While our clients would like to believe that we work for free in the event planning business, the truth is we too have a life to lead and in NYC that usually means an expensive life. Have you ever managed a corporate event and someone pulls you aside to offer you to “work” for them for a social event on a later date? Then the e-mails and phone call exchanges begin, and you realize, they wanted you to work for free.
If you’re struggling to grow in the event planning business and it’s time to learn about ways to make money as an NYC event planner, here’s what you should know:
Invoicing Your Client
There are many hours put into planning an event, and many event planners tend to omit billable hours from their invoice. You can offer a flat rate for each particular event type but you can also bill hourly rates for:
- The time it takes you to research various aspects of the event and source vendors for unique requests.
- Creating content for the event like newsletters, social media posts, and e-mail campaigns.
- Negotiating with vendors.
- Travel time and expenses related to preparation for the event.
- Calls made to organize the event.
- Tracking and documenting expenses to stay within budget.
- Shopping time for items pertaining to the event.
It’s vital that you account for the hours you worked outside of meeting with the client. It is assumed that we wave a magic wand all event preparations and promotions appear magically, but we all know that is in fact NOT the case. If you don’t bill your client for things like travel expenses, you will end up paying out-of-pocket which decreases your profit.
You should never feel embarrassed about how much you’re charging for your expertise or assume that you’re not experienced enough to charge more. You are billing them what you are worth and in return, a fantastic production will be delivered to show you are worth every penny. We are in the service business and our time has a price tag the same way products cost money.
ROI Works Both Ways in the Event Planning Business
Both corporate and social events have a benefit to the client, and yes, sometimes the benefit isn’t monetary, but there’s still some sort of return on their investment. If you’re hired to plan and manage a corporate event or charity event, chances are the client is due to earn or raise a considerable amount of money. Whether it’s from ticket sales, donations, or sponsorships, there is money on its way to them! Remember that when you’re creating your invoice so that the work you’re putting into helping them make money is considered.
Building Your Reputation
There is a lot of completion in the event planning business and word of mouth is the # 1 way to gain clients so always deliver perfection (as best as possible). Remember to keep your social media pages active and engaging so that you can become everyone’s favorite event planner. Offer event tips and tricks on your blog to attract a larger audience that may be “googling” party planning advice.
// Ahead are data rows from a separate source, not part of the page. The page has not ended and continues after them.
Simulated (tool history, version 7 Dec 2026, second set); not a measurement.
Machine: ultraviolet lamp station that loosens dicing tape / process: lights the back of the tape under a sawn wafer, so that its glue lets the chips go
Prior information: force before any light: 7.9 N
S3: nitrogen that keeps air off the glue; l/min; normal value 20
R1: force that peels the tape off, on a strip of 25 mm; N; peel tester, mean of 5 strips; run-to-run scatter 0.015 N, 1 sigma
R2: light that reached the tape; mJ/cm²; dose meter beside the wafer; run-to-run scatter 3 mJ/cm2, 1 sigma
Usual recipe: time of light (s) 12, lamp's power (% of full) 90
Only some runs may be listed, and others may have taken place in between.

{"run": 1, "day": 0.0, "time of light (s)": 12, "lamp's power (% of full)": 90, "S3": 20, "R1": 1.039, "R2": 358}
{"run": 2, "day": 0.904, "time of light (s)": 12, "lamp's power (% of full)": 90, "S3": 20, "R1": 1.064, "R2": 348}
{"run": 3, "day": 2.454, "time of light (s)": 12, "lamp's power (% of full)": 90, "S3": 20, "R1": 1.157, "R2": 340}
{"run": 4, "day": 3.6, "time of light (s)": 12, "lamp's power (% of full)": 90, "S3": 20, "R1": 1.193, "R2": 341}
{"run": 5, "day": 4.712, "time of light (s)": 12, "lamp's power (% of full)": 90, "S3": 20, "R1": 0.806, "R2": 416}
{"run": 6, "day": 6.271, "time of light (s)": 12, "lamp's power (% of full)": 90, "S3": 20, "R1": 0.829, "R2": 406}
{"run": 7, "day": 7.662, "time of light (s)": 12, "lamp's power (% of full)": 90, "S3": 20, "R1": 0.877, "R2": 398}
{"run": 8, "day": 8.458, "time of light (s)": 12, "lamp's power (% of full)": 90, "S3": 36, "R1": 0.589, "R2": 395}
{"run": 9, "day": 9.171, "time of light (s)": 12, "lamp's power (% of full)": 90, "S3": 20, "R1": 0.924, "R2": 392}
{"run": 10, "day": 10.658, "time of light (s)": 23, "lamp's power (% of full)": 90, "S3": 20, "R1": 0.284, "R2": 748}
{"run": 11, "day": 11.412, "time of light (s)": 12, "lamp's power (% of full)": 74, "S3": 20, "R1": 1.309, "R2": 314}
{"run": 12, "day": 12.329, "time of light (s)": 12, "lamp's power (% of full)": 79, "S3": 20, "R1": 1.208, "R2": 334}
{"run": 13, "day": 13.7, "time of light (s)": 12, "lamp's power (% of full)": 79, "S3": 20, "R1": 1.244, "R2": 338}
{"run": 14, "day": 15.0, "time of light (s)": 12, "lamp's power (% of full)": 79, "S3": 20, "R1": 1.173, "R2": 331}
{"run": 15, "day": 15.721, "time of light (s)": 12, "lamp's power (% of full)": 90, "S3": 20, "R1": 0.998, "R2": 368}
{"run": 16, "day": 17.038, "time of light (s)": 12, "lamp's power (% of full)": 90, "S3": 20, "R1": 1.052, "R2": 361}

Once you’re hired, leave business cards at the event, so everyone knows who was in charge of the grand production. It’s never a bad idea to do an event or two pro bono each year because you may gain clientele from the guests. However, be strategic about it and analyze who the guests will be. Are they likely to hire an event planner for their next event?
Additional tip: Don’t be shy to reach out to other event professionals in NYC and see how you can collaborate with them for an upcoming event where you will be able to offer your help while marketing your business and ensuring your growth in the event planning business.